I recently had an opportunity to review a retainer agreement from a “so called motorcycle attorney” his fee started at the standard 33-1/3 percentage initially upon being hired however in sixty days it went to 40% and then 45% a lawsuit was filed.
I agree that the basic contingency fee agreement should not be a flat fee it should reflect a percentage fee to be paid based upon the level of work which is typically required in order to obtain resolution of a claim. My office typically charges a 25% initial retainer fee which then goes up to the standard 33-1/3 percentage if court ordered mediation or arbitration is required after the case is filed. The fee increase reflects the fact that additional work would be required in order to formally present the case to a court ordered mediator during the mediation that typically can last anywhere from 4 to 8 hours or longer. An arbitration is really a mini trial which requires the same preparation but can be completed much quicker than a conventional trial.
There are certain times that the fee could increase to 40% if the case proceeded to trial. The amount of time and effort needed to prepare almost any case for trial can justify that fee increase.
The fee arraignment, suggested by the other attorney, was excessive and unconscionable. There is no excuse for any contingency fee, which is only paid in the event of a recovery, to increase solely because of the passage of time (in this case its 60 days with no work being actually done of the file attempting to resolve it) or simply because a lawsuit was required to be filed.
The fee which an attorney charges and more importantly receives, from the proceeds of either a negotiated settlement, or a verdict should reflect the expertise, and efforts of the attorney and his staff in obtaining an optimum recovery on behalf of his client.
The retainer agreement, should be a first indication of whether or not the attorney considered to be hired is really concerned about the clients’ best interest, as opposed to negotiating an excessive fee.
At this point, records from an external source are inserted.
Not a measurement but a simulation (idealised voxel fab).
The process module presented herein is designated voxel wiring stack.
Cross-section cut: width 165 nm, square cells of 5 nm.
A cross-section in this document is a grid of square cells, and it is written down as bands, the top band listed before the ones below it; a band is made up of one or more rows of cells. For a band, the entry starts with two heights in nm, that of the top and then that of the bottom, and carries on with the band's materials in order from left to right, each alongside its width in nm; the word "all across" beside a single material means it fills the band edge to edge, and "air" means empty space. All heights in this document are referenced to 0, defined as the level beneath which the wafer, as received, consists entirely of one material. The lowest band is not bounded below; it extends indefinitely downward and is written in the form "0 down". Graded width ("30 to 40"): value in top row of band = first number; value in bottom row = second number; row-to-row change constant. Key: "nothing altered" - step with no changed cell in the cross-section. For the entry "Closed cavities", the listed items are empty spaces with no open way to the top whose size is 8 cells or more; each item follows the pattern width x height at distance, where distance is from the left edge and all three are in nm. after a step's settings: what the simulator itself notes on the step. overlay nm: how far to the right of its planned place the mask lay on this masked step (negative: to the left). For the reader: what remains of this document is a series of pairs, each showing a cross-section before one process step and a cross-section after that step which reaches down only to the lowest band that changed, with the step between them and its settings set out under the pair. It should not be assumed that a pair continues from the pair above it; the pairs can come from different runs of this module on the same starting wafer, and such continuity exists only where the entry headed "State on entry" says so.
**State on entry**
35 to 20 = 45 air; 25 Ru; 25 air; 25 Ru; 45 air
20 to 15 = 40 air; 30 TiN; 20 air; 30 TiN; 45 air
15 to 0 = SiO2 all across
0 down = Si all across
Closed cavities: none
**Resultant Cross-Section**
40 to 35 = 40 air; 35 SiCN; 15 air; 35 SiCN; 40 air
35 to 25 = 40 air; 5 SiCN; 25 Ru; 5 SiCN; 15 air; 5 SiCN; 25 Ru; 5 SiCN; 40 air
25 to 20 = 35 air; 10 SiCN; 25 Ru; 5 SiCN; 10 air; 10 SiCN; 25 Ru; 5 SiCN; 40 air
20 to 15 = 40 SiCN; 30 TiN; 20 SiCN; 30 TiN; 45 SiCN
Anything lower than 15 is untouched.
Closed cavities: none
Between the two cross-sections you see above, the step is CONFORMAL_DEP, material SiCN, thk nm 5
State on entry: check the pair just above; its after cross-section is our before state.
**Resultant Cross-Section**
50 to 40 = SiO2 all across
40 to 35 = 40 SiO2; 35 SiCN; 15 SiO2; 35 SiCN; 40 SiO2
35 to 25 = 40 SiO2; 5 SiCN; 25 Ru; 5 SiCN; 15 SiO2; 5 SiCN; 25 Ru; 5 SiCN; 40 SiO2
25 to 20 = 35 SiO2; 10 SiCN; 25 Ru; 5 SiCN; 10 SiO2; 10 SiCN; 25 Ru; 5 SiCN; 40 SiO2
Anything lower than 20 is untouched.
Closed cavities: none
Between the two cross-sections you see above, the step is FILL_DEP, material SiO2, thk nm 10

Unless there is some unusual complexity regarding the underlying case itself, or uncertainty concerning whether or not an actual recovery will occur no lawyer should ever charge more than 33-1/3 of the gross amount recovered prior to trial regardless of what the circumstances of the case are. Attorney Gary Sernaker has been representing individuals for over 30 years both fairly and reasonably doing his best for his clients while making every effort to minimize the expenses and fees that they are required to incur as a consequence of their injuries caused through the fault of another. If you have any questions or would like some additional information regarding what his representation will entail please contact him at (858) 509-0188 or email at gsernaker@gmail.com.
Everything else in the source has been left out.